Let’s head north from Fairfax County to Massachusetts, home of the witch trials. How about if you’re white in Boston (wise decision), weigh yourself in your own bedroom with no clothes on and… But let my Boston friend pick up the story, because it happened to him.

“It was the early ’90s. Early on Xmas eve two burly cops pushed into our house and invaded our bedroom–no warrant. They only backed off after they realized that the scale in our bedroom where I weighed myself was in front of a window. To see me there the born-agains who moved in next door (actually on the far side of a vacant lot separating us) had to keep a tight watch since it does not take long to weigh oneself.

“My girlfriend was dressing in the bedroom and my mom and stepdaughter were visiting. By the time the cops understood that I had been weighing myself every morning, the paddy wagon was there ready to take me away.

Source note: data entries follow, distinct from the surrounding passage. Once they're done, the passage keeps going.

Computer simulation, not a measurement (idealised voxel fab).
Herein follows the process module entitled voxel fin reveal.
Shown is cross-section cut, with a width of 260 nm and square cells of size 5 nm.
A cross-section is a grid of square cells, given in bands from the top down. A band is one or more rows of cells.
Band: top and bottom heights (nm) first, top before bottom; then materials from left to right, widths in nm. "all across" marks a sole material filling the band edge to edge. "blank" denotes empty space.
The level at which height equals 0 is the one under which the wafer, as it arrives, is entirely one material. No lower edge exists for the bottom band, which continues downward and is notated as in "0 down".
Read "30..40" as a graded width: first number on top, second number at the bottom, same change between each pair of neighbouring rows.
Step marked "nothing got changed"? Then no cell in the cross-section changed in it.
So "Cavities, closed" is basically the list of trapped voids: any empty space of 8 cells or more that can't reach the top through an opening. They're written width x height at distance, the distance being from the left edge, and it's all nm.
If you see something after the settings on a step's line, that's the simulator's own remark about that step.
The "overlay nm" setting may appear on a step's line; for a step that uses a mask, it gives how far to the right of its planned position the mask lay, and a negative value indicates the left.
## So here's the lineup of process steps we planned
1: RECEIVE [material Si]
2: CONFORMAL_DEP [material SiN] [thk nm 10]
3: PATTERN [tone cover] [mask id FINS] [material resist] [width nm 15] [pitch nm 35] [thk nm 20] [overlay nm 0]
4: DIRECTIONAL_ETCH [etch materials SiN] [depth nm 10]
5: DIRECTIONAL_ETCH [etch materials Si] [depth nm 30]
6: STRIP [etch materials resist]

“I would have sued them but I was running for Congress at the time. The cops liked my opponent, a right-wing pro-lifer, and I have always thought that had something to do with their moral diligence that day. One of the cops, the chief, later resigned in a corruption scandal.”

Now this was in the early 1990s, please note. This was when the wave of hysteria over satanic abuse of children was in full spate, with people being imprisoned for life on just the sort of “evidence” the cops are now trying to marshal against Williamson. Massachusetts actually saw the first trial of a daycare teacher charged with satanic abuse. Bernard Baran was released after nearly twenty-two years and exonerated three years after that, on June 9 of this year. As attorney Mike Snedeker, who wrote with Debbie Nathan the 1995 book Satan’s Silence: Ritual Abuse and the Making of a Modern American Witch Hunt, recently reminded us on the CounterPunch website, there are victims of that hysteria, almost certainly innocent, still rotting in prison: Fran and Danny Keller in Texas, James Toward and Francisco Fuster in Florida almost a generation later.

Among the many brilliant observations of Morse Peckham in his 1969 book Art and Pornography: An Experiment in Explanation (written under the auspices of Alfred Kinsey’s Institute for Sex Research) was that the concern with sexual behavior has nothing to do with sex but everything to do with policing. American sexual prudery is part of political and social policing within the nominally legal context of supposed individual freedom. People learn to be prudish about sex before they understand anything else in society, and this prudery is transferred to other areas later that are even more important for social control and stability. The control of sex and pornography is a major part of promulgating a puritanical political culture without ever imposing an overt censorship regime. Sexual repression, often through the allegation of “deviant” fantasy crimes, is the designated stand-in for violations of the social order that are hard to crush in a courtroom. The function of many sexual crimes is to advertise threats to the established order on the rationale of supposed personal deviance and not on any actual material challenge.